20111229

State to rename Indira Bhavan



TNN | Dec 29, 2011, 03.20AM IST

KOLKATA: For years, Indira Bhavan was associated with the name of Bengal's former chief minister Jyoti Basu. Not any longer. Indira Bhavan, the sprawling Salt Lake bungalow where former chief minister Jyoti Basu lived for two decades till his death, will now be called Nazrul Bhavan.

Chief minister Mamata Banerjee on Wednesday announced at Writers' Buildings that Basu's belongings had been cleared from the building (by his party, the CPM), and that it would be turned into a museum and research centre on poet, museum and revolutionary Kazi Nazrul Islam. The building will house primarily the poet's memorabilia, his books and research on the poet's works. The project on Kazi Nazrul was announced earlier, but it was not known where the research centre and museum on Kazi Nazrul Islam would be housed.

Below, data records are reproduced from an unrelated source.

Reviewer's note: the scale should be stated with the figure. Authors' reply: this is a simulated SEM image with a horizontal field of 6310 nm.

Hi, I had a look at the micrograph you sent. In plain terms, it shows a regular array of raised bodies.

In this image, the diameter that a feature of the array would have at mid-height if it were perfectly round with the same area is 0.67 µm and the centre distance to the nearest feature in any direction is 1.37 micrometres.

Indira Bhavan was built in 1972 primarily to serve as a guest house for then Prime Minister Indira Gandhi for her visits to the city. Later, the Left Front government decided to allot Indira Bhavan for Basu to live in and he had moved into the bungalow in August 1989. Since then, he continued to live there till his death in 2010.

All Basu memorabilia, including a wax statue of the state's former chief minister, are in the process of being taken to the CPM headquarters on Alimuddin Street. The process of handing over the property to the state government is expected to be completed by December 31. The property will then be under the state urban development department. Since 2000, Alimuddin Street used to pay about Rs 8,880 per month to the state urban development department as rent for Indira Bhavan and rent for the bungalow had been paid in advance till December 2011.

Officials say that CPM leaders at Alimuddin Street themselves wanted to hand over Indira Bhavan to the state government and take Basu's belongings to their office headquarters. There were proposals immediately after Basu's death that Indira Bhavan could be turned into a museum on Basu - a plan discussed by the former Left Front government - but that plan was dropped later.

The state government had spent a whopping Rs 30 lakh per year on salaries of those employed at Indira Bhavan, Basu's Z-plus security and the building's annual maintenance. Now of course, several places in the building have to be repaired before the Nazrul Bhavan can begin to function, said an official.

Leader of Opposition, Surjya Kanta Mishra, was not available for comment on Wednesday, but two days ago he had said that some of Basu's belongings had already been shifted from Indira Bhavan.